Regression Analysis: Predicting Ames Housing Market Prices
The full code can be found here.
Housing prices have steadily increased over the course of the past three decades with the exception of severe economic downturns such as the economic recession of 2008. The housing market is not only a very strong economic indicator but it has a financial impact on anyone looking to own a home themselves. To better understand the effects that individual factors have on the housing prices, I am interested in using supervised learning techniques to model housing prices. By using machine learning techniques to do this the process can be automated to include a large amount of data points and different trends can be detected that may not be readily apparent to humans.

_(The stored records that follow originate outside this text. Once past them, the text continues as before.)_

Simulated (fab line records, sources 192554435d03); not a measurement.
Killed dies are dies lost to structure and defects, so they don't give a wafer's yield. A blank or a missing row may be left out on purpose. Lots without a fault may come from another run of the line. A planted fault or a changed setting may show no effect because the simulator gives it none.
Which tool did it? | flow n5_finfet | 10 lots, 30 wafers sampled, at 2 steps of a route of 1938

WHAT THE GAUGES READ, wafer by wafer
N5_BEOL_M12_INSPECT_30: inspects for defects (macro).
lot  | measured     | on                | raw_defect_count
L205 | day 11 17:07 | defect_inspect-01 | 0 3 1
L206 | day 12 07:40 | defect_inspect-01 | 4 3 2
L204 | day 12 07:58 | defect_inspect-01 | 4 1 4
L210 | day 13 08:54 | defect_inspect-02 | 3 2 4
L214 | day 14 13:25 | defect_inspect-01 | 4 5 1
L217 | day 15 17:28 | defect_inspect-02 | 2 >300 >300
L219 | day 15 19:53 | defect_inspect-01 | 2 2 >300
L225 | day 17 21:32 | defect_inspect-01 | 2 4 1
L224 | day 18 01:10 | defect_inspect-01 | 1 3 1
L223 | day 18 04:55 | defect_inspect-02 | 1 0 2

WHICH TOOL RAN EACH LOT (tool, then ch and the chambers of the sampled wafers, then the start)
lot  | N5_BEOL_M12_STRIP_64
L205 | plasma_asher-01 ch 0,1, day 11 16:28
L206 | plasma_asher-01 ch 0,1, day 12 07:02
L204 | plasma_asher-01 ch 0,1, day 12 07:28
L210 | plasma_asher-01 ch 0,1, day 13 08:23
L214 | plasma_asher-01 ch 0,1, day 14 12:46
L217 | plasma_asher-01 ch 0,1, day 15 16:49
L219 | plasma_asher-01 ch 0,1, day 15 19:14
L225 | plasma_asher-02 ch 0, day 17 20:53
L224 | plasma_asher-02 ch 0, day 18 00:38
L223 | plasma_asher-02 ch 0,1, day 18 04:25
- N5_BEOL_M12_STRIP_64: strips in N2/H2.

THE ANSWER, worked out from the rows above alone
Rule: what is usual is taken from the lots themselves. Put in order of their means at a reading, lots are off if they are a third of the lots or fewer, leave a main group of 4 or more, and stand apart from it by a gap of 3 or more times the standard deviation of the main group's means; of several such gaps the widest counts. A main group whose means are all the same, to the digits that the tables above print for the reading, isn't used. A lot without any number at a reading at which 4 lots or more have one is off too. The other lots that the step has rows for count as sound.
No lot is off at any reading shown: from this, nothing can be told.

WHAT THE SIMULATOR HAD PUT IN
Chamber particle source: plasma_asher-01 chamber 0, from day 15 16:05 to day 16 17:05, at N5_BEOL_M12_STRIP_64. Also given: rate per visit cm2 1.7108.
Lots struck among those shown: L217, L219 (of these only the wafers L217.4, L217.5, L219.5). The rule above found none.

In this study, several types of supervised learning classification models were used to predict housing prices in Ames, Iowa. Models focused on utilizing multiple housing price indicators, including factors related to the size and location of the living spaces. The different models were compared to better understand their ability to utilize the data to accurately predict the housing market using multiple forms of statistical evaluation. The process used to undertake this study is as follows:
Initiation and Data Preprocessing
- Importing Packages and Files
- Defining Reusable Functions
- Data Exploration and Cleaning
Exploratory Data Analysis
- Identifying Statistically Significant Features
- Univariate, Bivariate, and Multivariate Analysis
- Analyzing the Relationship Between the Variables
- Descriptive Statistics and Boxplots
Predictive Modeling and Evaluation
- Data Preprocessing
- Lasso Regression
- Elastic Net Regression
- Random Forests
- Gradient Boost
- Creating Price Predictions
Exploratory Data Analysis
Dataset used for this study includes information about home purchases in Ames pertaining to their physical qualities and how they were sold. Such information includes: the location of the homes, the spatial dimensions of the homes, and the methods in which the homes were sold.
The mean sale price is $180,921 and the median sale price is $163,000. The distribution of the sale prices is skewed to the right. A logarithmic transformation can be used to make the sale prices more normally distributed prior to modeling.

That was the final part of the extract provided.